FDI In India – Basics – methods of investment, who can invest  & entry routes available. 

Each subscriber to the Memorandum of Association  (MoA) of the company (Private or Public), after its incorporation shall be required to deposit minimum subscription money (i.e. first subscription money) as specified in the Memorandum of Association (MoA) against share capital in the Company’s bank account. The subscriber may be a body corporate (company incorporated outside India) or foreign national or PIO/NRI/OCI holder.  In that case an Indian Company receiving investment from either of the above parties should report the details of amount of consideration to the Regional office of Reserve Bank of India (RBI) within whose jurisdiction the office is situated and comply with the rules and regulations as specified in Foreign Exchange Management Act (FEMA) under Foreign Direct Investment Policy.

A case study :-

ABC Private Limited, a company incorporated in Mumbai having two shareholders, one is Mr. A, an individual holding 200 equity shares of Rs. 10 each and other is ABC Inc. (a body corporate) situated in USA, holding 9800 equity share of Rs. 10 each. Hence the total paid up capital of ABC Private Limited  is Rs. 1 Lakh. After incorporation, ABC Inc. has remitted Rs.  98000 to ABC Private Limited towards issue of Equity shares to ABC Inc.

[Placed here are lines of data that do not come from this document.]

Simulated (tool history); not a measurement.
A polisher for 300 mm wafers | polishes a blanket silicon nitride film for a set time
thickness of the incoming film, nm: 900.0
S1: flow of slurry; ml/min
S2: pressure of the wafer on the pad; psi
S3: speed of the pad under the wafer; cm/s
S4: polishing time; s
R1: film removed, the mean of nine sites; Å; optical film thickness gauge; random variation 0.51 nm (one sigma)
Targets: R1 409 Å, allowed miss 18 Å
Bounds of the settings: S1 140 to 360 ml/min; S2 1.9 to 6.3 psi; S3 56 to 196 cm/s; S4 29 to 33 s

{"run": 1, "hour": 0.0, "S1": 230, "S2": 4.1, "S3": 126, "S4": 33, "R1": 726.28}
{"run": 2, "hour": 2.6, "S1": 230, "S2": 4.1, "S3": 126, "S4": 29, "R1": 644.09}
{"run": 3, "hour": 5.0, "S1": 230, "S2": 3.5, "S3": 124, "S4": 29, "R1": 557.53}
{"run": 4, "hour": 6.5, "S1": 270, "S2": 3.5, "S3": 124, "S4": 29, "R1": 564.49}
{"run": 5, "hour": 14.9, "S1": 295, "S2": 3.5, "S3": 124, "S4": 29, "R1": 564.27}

I) Information to be provided by ABC Inc. :

ABC Inc.’s bank will provide following information to Authorised dealer * (AD) of ABC Pvt.Ltd. while remitting amount.

a) Name of the beneficiary : e.g. ABC Private Limited

b) Name and place of the remitter : e.g. ABC Inc. USA

c) Name and place of remitter bank : e.g. ABC Inc’s Bank

d) Foreign currency amount : e.g. INR 98000

e) Purpose of remittance : e.g. Foreign Direct Investment in Equity

An authorised dealer after receipt of remittance and above information, will initiate the process of issuing FIRC (Foreign Inward Remittance Certificate) to ABC Pvt. Ltd.

Authorised Dealer – Authorised dealer means a Institute/Bank authorized as an authorized dealer under sub-section (1) of section 10 of FEMA.

II) Reporting of advance remittance by ABC Pvt.Ltd. to RBI

After receipt of FIRC, ABC Pvt. Ltd. shall be required to report inward remittance to RBI, Mumbai through an authorized dealer which would involve following activities :

Reporting of Inflow to Reserve Bank of India within 30 days from the date of remittance.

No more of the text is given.